The Australian government is investing $90 billion into the continuous shipbuilding program, which is expected to create 5200 shipbuilding jobs within 10 years, to build Australia’s new fleet of 12 Offshore Patrol Vessels, nine Hunter Class anti-submarine frigates, 12 Future submarines, and 21 Pacific Patrol boats.

Based in Osborne, South Australia, the Naval Shipbuilding College is being delivered by NSI (Australia) Pty Ltd, a joint venture between KBR and the largest shipbuilding company in the United States Huntington Ingalls Industries, which has been servicing the US Navy for 130 years.

College program director Bill Docalovich said the college helped answer the question he was often asked ‘where are the workers going to come from’?

He said shipbuilding offered a diverse range of skilled and professional career opportunities from working on the ship deck, through to project management and into the boardroom.
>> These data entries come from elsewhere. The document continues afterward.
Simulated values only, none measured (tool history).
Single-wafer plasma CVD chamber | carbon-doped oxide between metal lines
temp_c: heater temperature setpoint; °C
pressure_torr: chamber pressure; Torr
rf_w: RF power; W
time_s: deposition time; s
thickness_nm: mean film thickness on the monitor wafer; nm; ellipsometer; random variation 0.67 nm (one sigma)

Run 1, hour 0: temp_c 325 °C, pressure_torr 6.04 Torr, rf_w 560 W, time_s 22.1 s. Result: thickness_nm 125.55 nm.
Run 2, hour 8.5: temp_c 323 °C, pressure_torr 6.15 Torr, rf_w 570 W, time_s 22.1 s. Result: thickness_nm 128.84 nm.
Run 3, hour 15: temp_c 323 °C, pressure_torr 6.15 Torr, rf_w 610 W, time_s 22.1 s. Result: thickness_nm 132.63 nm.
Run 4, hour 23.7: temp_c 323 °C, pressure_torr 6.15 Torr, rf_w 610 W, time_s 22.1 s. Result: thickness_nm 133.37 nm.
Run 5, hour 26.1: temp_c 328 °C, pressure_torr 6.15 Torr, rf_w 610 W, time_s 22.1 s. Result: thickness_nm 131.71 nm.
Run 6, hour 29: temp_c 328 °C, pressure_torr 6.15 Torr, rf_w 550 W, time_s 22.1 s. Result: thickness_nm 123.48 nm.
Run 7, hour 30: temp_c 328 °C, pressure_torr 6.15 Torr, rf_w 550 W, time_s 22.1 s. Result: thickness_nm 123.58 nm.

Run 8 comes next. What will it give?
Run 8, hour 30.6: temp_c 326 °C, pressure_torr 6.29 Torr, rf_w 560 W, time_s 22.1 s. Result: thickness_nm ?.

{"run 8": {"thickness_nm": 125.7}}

“More than 15,000 direct and in-direct jobs will be created to build the Future Submarines, Frigates and Offshore Patrol Vessels, not to mention the workforce required around Australia to sustain the current and future fleet,” Docalovich said.

BAE Systems Australia Chief Executive Gabby Costigan said the Naval Shipbuilding College would play a pivotal role in helping develop the capability the company needed to deliver the Hunter Class frigates.

“With the pipeline of work ahead of us, we must continue to invest in the skills and education,” she said.

The Naval Shipbuilding College is a hub that links prospective workers with suitable and accredited training at universities, TAFEs and training institutions in all states and territories.

The Workforce Register helps first-time entrants, people transitioning from adjacent industries or up-skilling within the industry to connect with employers or education providers.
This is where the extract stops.